BRIEF OUTLINE OF THE DEVELOPMENT OF THE RAILWAY SYSTEM IN BRITAIN

The first railways in Britain were developed to transport raw materials like coal and quarried stone from the extraction sites to population / processing centres or to coastal ports for onward distribution. The first commercial line was the Stockton and Darlington Railway, opened in 1825 with steam haulage, with horse transport considered as a back up. This was intended as an industrial line, but it was soon realised that there was a call for passenger service. The first passenger line was the Manchester and Liverpool Railway, opened in 1830, with the famous locomotive 'The Rocket' as the accepted principal design for haulage.

There followed a period of rapid expansion of local railways and railways linking major centres of population, industry and raw materials. This expansion was followed by a period of amalgamation by which the larger companies absorbed smaller companies, sometimes in one fell swoop, and sometimes by running powers moving into complete operation and finally absorption. The golden age of railways was arguably the Edwardian era from 1901 to 1911 (really 1914). Railways had no serious competitors in long distance haulage, the electric tram was providing some competition in short distance passenger routes in the conurbations, but motor transport was only just emerging and at that point was not a serious competitor.

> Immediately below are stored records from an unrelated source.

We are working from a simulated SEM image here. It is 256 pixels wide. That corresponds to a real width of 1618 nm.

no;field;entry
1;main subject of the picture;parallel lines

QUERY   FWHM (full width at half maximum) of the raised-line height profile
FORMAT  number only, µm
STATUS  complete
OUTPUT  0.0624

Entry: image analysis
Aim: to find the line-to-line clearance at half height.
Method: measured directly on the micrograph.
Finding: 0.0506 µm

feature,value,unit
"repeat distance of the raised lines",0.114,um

The First World War brought the railways under direct government control, and, as happens in wartime, maintenance was somewhat neglected on locomotives, rolling stock and track. The result was that the rail industry was in poor shape and competition in the form of motor buses and lorries (waggons) became more serious both in town and in the country routes near to the towns. In 1923 one hundred and twenty three separate railway companies were made to amalgamate into four separate companies which was called 'The Big Four'. The LMS ran from London through the Midlands, North - west of Engalnd and over much of Scotland, particularly the West coast. LNER ran from London, the Midlands, the East of England and into Scotland covering particularly the East coast. SR ran from the Thames to the South Coast counties, as far as Devon. GWR went West from London, to the Bristol Channel and counties down to Corwall. Wales was served by GWR and LMS. There were overlaps with the LNER reaching Manchester as it had incorporated the Great Central Railway, LNER also reached Carlisle and the Solway Firth through taking over the North British Railway. The GWR reached Crewe and Birkenhead as it had done prior to the Groupings, but in general each company had its own area of operations. In the 1930's there was a second Golden Age, at least as far as high speed passenger transport was concerned, especially on favoured routes - London to Glasgow, Edinburgh, Cheltenham and the West etc.

With the coming of the Second World war, the railways were taken over again, maintenance was a low priority, and significant damage from bombing also affected the railways. At the end of the war things were in a terrible state. Government spending priorities were on housing and rebuilding general industry. The Government nationalised the Big Four and so British Railways was born on 1 January 1948. Initially it suffered from underinvestment, later a high cost 'modernisation programme' was rushed through without being properly assessed. For decades the railway system was at the mercy of Government spending patterns, with short term underinvestment being more common than planned medium and long term budgets. The essential problems was that the railways were becoming a bottomless pit into which money was being poured to little effect. A policy of closure of 'uneconomic lines' was introduced (strictly speaking this was a continuation of past policies). This culminated in the Beeching Report, leading to Beeching's Axe in which many branchlines and several trunk routes were closed, often without much of an outcry. However with the electrication of the West Coast Main Line (WCML) and the East Coast Main line (ECML) as well as extending the electrification program along the South coast, the railways began to do better. However, for seventeen years there was a Conservative government in power which sought to pull back government financial involvement in all but core services to the community. This led to the privatisation of Gas, Electricity, Water, Telephones etc. These sales made money for the government which sought to reduce taxation. The last big drain outside the core was the railway industry. During its last term of office in the Twentieth Century, the Conservative government privatised the rail industry in such a way as to make it (almost?) impossible to reverse the whole process. The banks, investment industry, managers and ordinary people and railway anoraks bought the shares, some made rapid massive profits, but as far as long term Railtrack 'investors' were concerned, the Golden Egg turned out to be addled!

The future remains open to question. The rolling stock companies at the behest of the train operators are re - equiping the passenger services on favoured routes with really exciting rolling stock. The problem lies with the infrastructure and whether Railtrack (or its effective succesor) can deliver on promises made when the (paper) profits were rolling in? We shall see!.